The story Comments on it
Sharon was teaching a literature lesson using a picture book, Dr. DeSoto. She had read the story to her second graders, and together they were constructing a plot profile using the main events from the story. Sharon thought the story’s plot profile should reflect a common “bell curve” which shows the story gradually building up to a problem and then winding down to a resolution. Sharon’s aim was to help students understand a story profile and she knew what she wanted the children to say.
But her students disagreed. They thought that there were two different times when the story built up to a problem and that the resulting profile would have at two different "hills" in it. Sharon thought she could convince her students by telling them her reasons and that they would agree with her. They didn't. Instead, they gave her good reasons from the text for why they were thinking differently than she was.  Did Sharon somehow lose face or fail to teach by allowing her students to disagree with her?

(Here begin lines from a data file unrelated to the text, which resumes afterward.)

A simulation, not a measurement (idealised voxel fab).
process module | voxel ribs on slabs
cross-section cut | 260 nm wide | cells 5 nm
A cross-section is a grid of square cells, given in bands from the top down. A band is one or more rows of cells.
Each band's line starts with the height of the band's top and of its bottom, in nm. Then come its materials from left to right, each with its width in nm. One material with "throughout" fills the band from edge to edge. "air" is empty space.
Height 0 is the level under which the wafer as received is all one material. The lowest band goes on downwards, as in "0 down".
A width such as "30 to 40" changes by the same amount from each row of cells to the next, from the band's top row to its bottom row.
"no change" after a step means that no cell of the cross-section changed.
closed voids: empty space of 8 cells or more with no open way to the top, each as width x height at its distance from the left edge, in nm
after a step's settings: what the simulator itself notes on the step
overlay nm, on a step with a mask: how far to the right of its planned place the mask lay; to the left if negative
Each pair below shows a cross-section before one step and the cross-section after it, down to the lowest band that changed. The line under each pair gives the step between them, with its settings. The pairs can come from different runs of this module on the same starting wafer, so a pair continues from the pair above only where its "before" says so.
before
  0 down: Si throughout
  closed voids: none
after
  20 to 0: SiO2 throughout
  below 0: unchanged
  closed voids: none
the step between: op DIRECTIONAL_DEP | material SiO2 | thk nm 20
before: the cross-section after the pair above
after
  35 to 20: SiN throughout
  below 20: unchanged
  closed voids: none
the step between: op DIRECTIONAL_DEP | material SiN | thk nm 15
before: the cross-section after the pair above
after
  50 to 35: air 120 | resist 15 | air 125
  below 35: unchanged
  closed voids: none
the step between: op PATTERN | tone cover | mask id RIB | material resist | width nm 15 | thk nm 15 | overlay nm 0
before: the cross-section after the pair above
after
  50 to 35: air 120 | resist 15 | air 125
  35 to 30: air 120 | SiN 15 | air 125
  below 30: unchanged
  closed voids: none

Sharon gave in, but felt confused about her decision. She wondered if she should have been more assertive about her ideas, so she posed the problem to her mentor, Joan. Joan said, "I see why you're wondering, but maybe we should consider the possibility that this is a good thing. We say we want students to think for themselves, so we can't rightly get upset when they do so. Was their interpretation reasonable?" That remark launched a conversation about what Sharon and Joan hoped to accomplish in elementary literacy, how they could go about it and how Sharon might respond to students in a similar situation.

Joan introduced an interpretation that Sharon was not considering. In that move, she brought Sharon back to thinking about basic goals of literacy teaching. Their conversation could go in many directions from here, but it would proceed on a different footing.